Lichtenbergians, part two

Before I write about each of my Lichtenbergian goals, I need to explain why this group means so much to me, if I can.

As part of our discussion Saturday night, Craig kept asking why, given the Void that is ignorant of our efforts, is it useful at all to talk about our creativity? Jeff finally replied that it provides us with a sense of community, that we are not alone in our efforts. There are others like us.

A truism, of course, since the other side of our discussion was the idea that we are evolutionarily compelled to create the thing-that-is-not, but sometimes in our modern world we can forget that. Especially as men in small town, middle class America, we find ourselves on the outside, wondering indeed whether all the time we scrape together to pursue our art is worth it.

So this group of men meets fairly often, but especially this once, to say those things which rattle around inside us, to share the ideas and theories and plans we have, to meet and understand that we are not alone, that what we feel we must do is in fact understandable by someone else.

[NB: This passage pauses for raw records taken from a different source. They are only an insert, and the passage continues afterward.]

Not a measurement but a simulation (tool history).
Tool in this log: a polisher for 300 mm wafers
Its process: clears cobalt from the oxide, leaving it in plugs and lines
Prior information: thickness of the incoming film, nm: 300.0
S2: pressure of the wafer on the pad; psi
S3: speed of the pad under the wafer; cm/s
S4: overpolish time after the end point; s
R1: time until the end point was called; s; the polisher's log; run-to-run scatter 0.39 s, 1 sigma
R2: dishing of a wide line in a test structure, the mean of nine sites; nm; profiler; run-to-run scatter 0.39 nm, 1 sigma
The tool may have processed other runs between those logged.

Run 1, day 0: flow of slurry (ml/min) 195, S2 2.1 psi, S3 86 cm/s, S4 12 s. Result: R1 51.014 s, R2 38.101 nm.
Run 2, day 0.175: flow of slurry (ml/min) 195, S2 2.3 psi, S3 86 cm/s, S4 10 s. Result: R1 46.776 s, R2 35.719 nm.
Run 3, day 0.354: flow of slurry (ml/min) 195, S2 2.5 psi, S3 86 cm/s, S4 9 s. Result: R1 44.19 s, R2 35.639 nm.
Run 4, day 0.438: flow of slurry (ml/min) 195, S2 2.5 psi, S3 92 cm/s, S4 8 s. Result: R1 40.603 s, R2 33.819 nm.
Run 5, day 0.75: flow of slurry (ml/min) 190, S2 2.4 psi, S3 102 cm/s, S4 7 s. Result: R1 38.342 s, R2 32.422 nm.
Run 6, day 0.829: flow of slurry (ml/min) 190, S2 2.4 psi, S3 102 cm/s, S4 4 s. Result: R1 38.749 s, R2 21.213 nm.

And this night, the Annual Meeting, with all of its made-up ceremony and ritual, is the most important night. Because that ceremony, that fake little ritual, requires us to present our selves as Accomplished. We must drop the pretense that we’re not really artists and instead proclaim what we want to do in the coming year. We must bind ourselves to our fellow Lichtenbergians in a trust that demands that we regard our creative impulses as legitimate and not merely impulses, but imperatives.

This is the third year we’ve done this, and I have found my three lists to be interesting in their arc. Last year I had seven goals. I don’t even remember what all of them were, but I didn’t meet a single one. It was stinging.

And so I lowered my sights. Last solstice I set only four goals, and they were ones I knew I could meet. And I met them, all four. It was stinging.

I felt as though I had cheated, as if I had lowballed myself and the Society. I did not feel accomplished, smug, or even happy that I had made all four goals. They were measly goals, cramped, little things that might have made others proud, but not me.

This year, therefore, I made some goals I felt would be honorable to make, and some more that I felt would be honorable even to fail at.

Because when I bind myself to these guys, it means something.